ALAFF Basics of optimizing matrix-matrix multiplication

Subsection 12.2.3 Basics of optimizing matrix-matrix multiplication

Let us again consider the computation

\begin{equation*} C := A B + C, \end{equation*}

where \(A \text{,}\) \(B \text{,}\) and \(C \) are \(m \times m \) matrices. If \(m \) is small enough, then we can read the three matrices into the L1 cache, perform the operation, and write the updated matrix \(C \) back to memory. In this case,

During the computation, the matrices are in a fast memory (the L1 cache), which can keep up with the speed of floating point computation and
The cost of moving each floating point number from main memory into the L1 cache is amortized over \(m/2 \) floating point computations.

If \(m \) is large enough, then the cost of moving the data becomes insignificant. (If carefully orchestrated, some of the movement of data can even be overlapped with computation, but that is beyond our discussion.)

We immediately notice there is a tension: \(m \) must be small so that all three matrices can fit in the L1 cache. Thus, this only works for relatively small matrices. However, for small matrices, the ratio \(m / 2 \) may not be favorable enough to offset the very slow main memory.

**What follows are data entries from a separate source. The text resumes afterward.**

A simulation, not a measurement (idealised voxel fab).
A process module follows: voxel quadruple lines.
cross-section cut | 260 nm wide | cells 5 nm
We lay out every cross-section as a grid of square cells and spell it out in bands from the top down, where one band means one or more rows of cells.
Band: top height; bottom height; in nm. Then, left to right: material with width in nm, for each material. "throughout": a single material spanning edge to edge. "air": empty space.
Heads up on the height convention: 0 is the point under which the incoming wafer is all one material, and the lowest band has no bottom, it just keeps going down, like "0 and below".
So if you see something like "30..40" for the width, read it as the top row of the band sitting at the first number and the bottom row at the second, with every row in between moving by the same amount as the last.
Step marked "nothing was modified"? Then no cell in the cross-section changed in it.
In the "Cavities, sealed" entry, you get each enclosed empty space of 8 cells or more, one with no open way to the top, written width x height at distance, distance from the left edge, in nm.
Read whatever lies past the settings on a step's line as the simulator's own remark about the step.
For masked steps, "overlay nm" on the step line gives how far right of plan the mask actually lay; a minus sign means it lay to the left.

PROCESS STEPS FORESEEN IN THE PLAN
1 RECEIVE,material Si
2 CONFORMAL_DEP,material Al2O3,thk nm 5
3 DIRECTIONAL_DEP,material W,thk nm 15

Fortunately, matrix-matrix multiplication can be orchestrated by partitioning the matrices that are involved into submatrices, and computing with these submatrices instead. We recall that if we partition

\begin{equation*} C = \left( \begin{array}{c | c | c | c } C_{0,0} \amp C_{0,1} \amp \cdots \amp C_{0,N-1} \\ \hline C_{1,0} \amp C_{1,1} \amp \cdots \amp C_{1,N-1} \\ \hline \vdots \amp \vdots \amp \amp \vdots \\ \hline C_{M-1,0} \amp C_{M-1,1} \amp \cdots \amp C_{M-1,N-1} \end{array} \right), \end{equation*}

\begin{equation*} A = \left( \begin{array}{c | c | c | c } A_{0,0} \amp A_{0,1} \amp \cdots \amp A_{0,K-1} \\ \hline A_{1,0} \amp A_{1,1} \amp \cdots \amp A_{1,K-1} \\ \hline \vdots \amp \vdots \amp \amp \vdots \\ \hline A_{M-1,0} \amp A_{M-1,1} \amp \cdots \amp A_{M-1,K-1} \end{array} \right), \end{equation*}

and

\begin{equation*} B = \left( \begin{array}{c | c | c | c } B_{0,0} \amp B_{0,1} \amp \cdots \amp B_{0,N-1} \\ \hline B_{1,0} \amp B_{1,1} \amp \cdots \amp B_{1,N-1} \\ \hline \vdots \amp \vdots \amp \amp \vdots \\ \hline B_{K-1,0} \amp B_{K-1,1} \amp \cdots \amp B_{K-1,N-1} \end{array} \right), \end{equation*}

where \(C_{i,j} \) is \(m_i \times n_j \text{,}\) \(A_{i,p} \) is \(m_i \times k_p \text{,}\) and \(B_{p,j} \) is \(k_p \times n_j \text{,}\) with \(\sum_{i=0}^{M-1} m_i = m \text{,}\) \(\sum_{j=0}^{N-1} n_i = n \text{,}\) and \(\sum_{p=0}^{K-1} k_i = k \text{,}\) then

\begin{equation*} C_{i,j} := \sum_{p=0}^{K-1} A_{i,p} B_{p,j} + C_{i,j} . \end{equation*}

If we choose each \(m_i \text{,}\) \(n_j \text{,}\) and \(k_p\) small enough, then the submatrices fit in the L1 cache. This still leaves us with the problem that these sizes must be reasonably small if the ratio of flops to memops is to be sufficient. The answer to that is to block for multiple levels of caches.